Shelley Zalis Dispels the Myth of Emotion In the Boardroom

Shelley Zalis (l) and others at a Female Quotient event

SHELLEY ZALIS has had an eclectic career trajectory, to say the least. She began in the corporate world and transitioned to the tech world, where she created Online Testing Exchange (OTX) — one of the fastest growing market research companies in the world. After nine years of enormous success acting as the company’s CEO, she sold OTX and turned to mentoring women. Zalis took her leadership skills and entrepreneurial spirit to create two organizations to do just that: The Girls’ Lounge and The Female Quotient. Zalis spoke with Lady Clever about the importance of embracing weaknesses, the necessity of a good mentor, and why keeping emotions out of the boardroom might not be all it’s cracked up to be.

What inspired you to leave the cushy corporate world to branch out on your own and create OTX?

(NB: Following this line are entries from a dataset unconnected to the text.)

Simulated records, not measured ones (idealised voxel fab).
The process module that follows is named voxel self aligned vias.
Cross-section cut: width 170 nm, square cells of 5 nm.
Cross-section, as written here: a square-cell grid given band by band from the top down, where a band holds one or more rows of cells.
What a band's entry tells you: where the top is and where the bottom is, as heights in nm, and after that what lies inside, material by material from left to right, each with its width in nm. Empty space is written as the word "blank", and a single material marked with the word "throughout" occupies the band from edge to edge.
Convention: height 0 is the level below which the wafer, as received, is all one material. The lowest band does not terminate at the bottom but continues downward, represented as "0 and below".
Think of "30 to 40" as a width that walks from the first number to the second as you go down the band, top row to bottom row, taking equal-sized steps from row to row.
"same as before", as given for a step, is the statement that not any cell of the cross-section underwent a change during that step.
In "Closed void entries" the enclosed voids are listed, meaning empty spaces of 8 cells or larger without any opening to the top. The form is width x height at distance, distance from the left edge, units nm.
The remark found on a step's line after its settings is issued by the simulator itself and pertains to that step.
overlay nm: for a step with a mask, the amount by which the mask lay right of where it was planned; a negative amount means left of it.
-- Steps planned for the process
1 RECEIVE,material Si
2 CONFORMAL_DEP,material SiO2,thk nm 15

I came up with an idea to migrate research from a central location and telephone to the Internet in a day and age where no one was online except for wealthy old men over the age of 55 with broadband connections. Hardly a representative population for research! When I suggested this idea, the executive board at the company I was working for (all men) told me it was too premature and online research was something they were not interested in focusing on. I remember going home that night and thinking to myself, “Why are they always right? And I’m not?” and “Why can’t I move in a direction that I believe is right?” The next day, I went in and resigned. I realized that my calling was to build my own research company and create my own rules! I knew that if I didn’t move forward with this idea, someone else would.

In your bio, you say that you’ve “brought emotion to the boardroom.” What do you mean by that? How have you taken the stigma away from expressing emotion in the boardroom?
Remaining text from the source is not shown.